As organizations around the world continue to adopt artificial intelligence (AI) and machine learning (ML), they face two tasks: (1) creating or acquiring these cutting-edge technologies, and (2) deploying these AI models into production. Often, this second task – moving AI models out of the lab and into production – presents an entirely new set of challenges for organizations to overcome. Modzy’s™ solution makes this deployment and scaling challenge not only feasible, but also streamlined and simple for data scientists. Once a ML model is trained, tested, and fine-tuned, we package our models in a specific, yet straightforward, way and import them into the Modzy platform. At this point, the models are then accessible via the Modzy APIs and Software Developer Kits (SDKs).

Modzy Container Requirements

In our developer documentation center, we outline a few methods that can serve as starting points for packaging models to meet the API specification. Namely, we provide a Python-specific template repository, an example that writes a RESTful interface from scratch, and the raw API endpoint specifications. While the Python-specific template can serve as an excellent resource for Python-written models, it is important to note that Modzy places no limitations on the model development process. The programming language, machine learning framework, or other development-specific choices are entirely up to the user as long as the end product can be containerized. Put simply, all model containers in Modzy must adhere to the following criteria:

  • Be fully self-contained
  • Contain a generic Web server
  • Expose an HTTP API that implements the three Modzy API routes

Fully Self-Contained – Securing AI Models

Due to several security vulnerabilities, Modzy requires all models adhere to a fully self-contained format. This means containers cannot make any external calls to other APIs, other containers, outside databases, or other potential model dependencies. Moreover, all model code, model weights, and model architectures must reside within the model container. As an example, consider a simple image classification model from the Keras framework that downloads pre-trained weights from the Keras website. For this model to be containerized in a Modzy-compatible manner, the weights need to be downloaded locally and saved inside the container.

Contain Generic Web Server

Modzy serves model containers as microservices through our API, and in order to fit this deployment paradigm, model containers must contain a generic Web server to create the HTTP Web application. Fortunately for developers, these Web servers exist for many common programming languages. The Python-specific template we provide on the developer documentation page leverages Flask, a microframework native to Python, however users could use Sprint Boot for Java, Sinatra or Unicorn for Ruby, dance.jl for Julia, and many others that work with different programming languages. Satisfying this requirement ensures model containers can in fact be accessed by the Modzy API services.

Once a model container meets these criteria, it can then be uploaded and deployed to the Modzy platform. At this phase, the model container must be accompanied by a model metadata file (YAML file), that defines some important information about inputs, outputs, and hardware requirements our API uses to run the container when users submit jobs.

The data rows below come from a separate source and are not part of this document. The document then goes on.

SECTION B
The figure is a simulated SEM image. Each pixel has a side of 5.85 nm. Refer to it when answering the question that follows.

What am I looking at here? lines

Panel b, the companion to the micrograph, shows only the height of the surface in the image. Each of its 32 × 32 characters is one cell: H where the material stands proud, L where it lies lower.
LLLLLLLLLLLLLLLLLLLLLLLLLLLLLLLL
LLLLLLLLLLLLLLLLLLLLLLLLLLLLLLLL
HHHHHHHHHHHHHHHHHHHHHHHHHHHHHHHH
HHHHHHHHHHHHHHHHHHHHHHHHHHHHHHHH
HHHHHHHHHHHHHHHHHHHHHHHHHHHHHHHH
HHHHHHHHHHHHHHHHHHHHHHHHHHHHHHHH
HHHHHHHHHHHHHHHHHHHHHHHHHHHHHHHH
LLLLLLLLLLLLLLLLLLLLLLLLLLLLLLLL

Expose Modzy API Endpoints

Modzy expects each model container to respond to three restful API endpoints: GET /status, POST /run, and POST /shutdown. Each endpoint is responsible for a different functionality as it pertains to running inference for AI models.

GET /status

  • The Modzy API hits the first endpoint when a model container is called and spun up. This only needs to execute one time for the duration of the time the user is submitting job requests to the model. And as a result, all model initialization should be mapped to this endpoint, which are processes including the loading of model weights, defining of any instance variables, or the creation of labels and configuration files used during the inference process.

POST /run

  • The second API route is called when a user submits a job to a model container. In doing so, the user passes through a json file containing a few pieces of information, including the model container ID, model version, input type, and the filesystem directory path from which the model should read the input data file(s). At this point, the model code that runs inference on a user-specified input should execute and write out the prediction results to the user-specified filesystem output directory path.

POST /shutdown

  • The last API route shuts down the container after the user is finished submitting jobs, whereby the model server process inside the container should exit with an exit code of zero.

Figure 1. This diagram showcases the structure of a Modzy-compatible Docker container that connects to the three Modzy API endpoints.

Streamlined Model Deployment with Standardized Packaging

If your organization struggles with productionizing powerful AI capabilities, Modzy’s standardized and streamlined solution is a great option for you. Our model container requirements allow data scientists to take their well-performing models and deploy them at scale for their enterprise to use in a matter of a few hours, even without a strong knowledge base in web frameworks or containerization.